You can order a la carte or choose one of the Galbi sets (R230 to R250 and serves two). There is also a vegetarian option.

The fusion set has as its main ingredients a 100g fillet, a 100g lamb skewer, 100g rump steak and a springbok sosatie. The safari set includes ostrich, kudu, warthog and zebra sirloin, as well as fresh corn on the cob. Or you can stick to Korean.

Traditionally, meats for barbecue are either bulgogi (ribeye or sirloin) or galbi (beef short rib). At Galbi, they serve beef cut like a minute steak and spicy marinated pork.

Accompaniments include a Korean mashed potato salad. We also ordered some tasty twice-fried sweet potato strips with a cilantro and jalapeno dipping sauce.

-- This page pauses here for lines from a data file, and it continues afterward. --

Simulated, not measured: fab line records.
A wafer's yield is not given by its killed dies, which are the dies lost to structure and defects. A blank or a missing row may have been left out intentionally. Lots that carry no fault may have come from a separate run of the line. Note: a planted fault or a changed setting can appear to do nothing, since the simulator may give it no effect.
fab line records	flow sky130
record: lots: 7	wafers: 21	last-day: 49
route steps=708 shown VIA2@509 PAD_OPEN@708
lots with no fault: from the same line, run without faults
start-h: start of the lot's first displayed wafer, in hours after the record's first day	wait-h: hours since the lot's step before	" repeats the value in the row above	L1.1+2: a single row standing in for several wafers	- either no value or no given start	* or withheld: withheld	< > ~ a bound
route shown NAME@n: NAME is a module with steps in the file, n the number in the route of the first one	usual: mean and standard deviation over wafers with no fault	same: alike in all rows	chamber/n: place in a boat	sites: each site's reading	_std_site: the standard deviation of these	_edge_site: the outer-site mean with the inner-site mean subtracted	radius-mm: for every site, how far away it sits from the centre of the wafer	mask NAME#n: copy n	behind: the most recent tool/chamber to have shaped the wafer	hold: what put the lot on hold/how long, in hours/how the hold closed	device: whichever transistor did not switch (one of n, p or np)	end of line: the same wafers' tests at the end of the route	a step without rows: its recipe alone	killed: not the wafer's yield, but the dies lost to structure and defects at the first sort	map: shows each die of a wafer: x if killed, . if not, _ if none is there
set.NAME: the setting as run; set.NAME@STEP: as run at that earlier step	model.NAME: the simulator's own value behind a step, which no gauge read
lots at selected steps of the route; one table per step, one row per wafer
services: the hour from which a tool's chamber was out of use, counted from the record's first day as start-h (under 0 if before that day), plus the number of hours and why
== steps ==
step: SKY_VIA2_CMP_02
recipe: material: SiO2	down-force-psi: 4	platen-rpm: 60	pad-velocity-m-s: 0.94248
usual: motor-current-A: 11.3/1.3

The coals are hot enough to give the meat a pleasant caramelisation without becoming overdone. Once cooked, you cut the meat into strips with a pair of scissors. You place these in a Cos lettuce leaf in the palm of your hand, and then you select from the panchan or side dishes, adding rice, sesame seed spinach salad (sigumchi), segments of green onion, and top it off with kimchi (spicy Korean fermented cabbage).

The sirloin had a pinappley taste. The kimchi had gone a little sour.

The meal is finished off with lashings of doenjjang, a savoury soup with potato, baby marrow, tofu and chili.

Galbi is friendly fun place for a casual night out bridging braai with Korean culture.

Galbi, 210 Long Street, Cape Town. Tel: 021 4243030.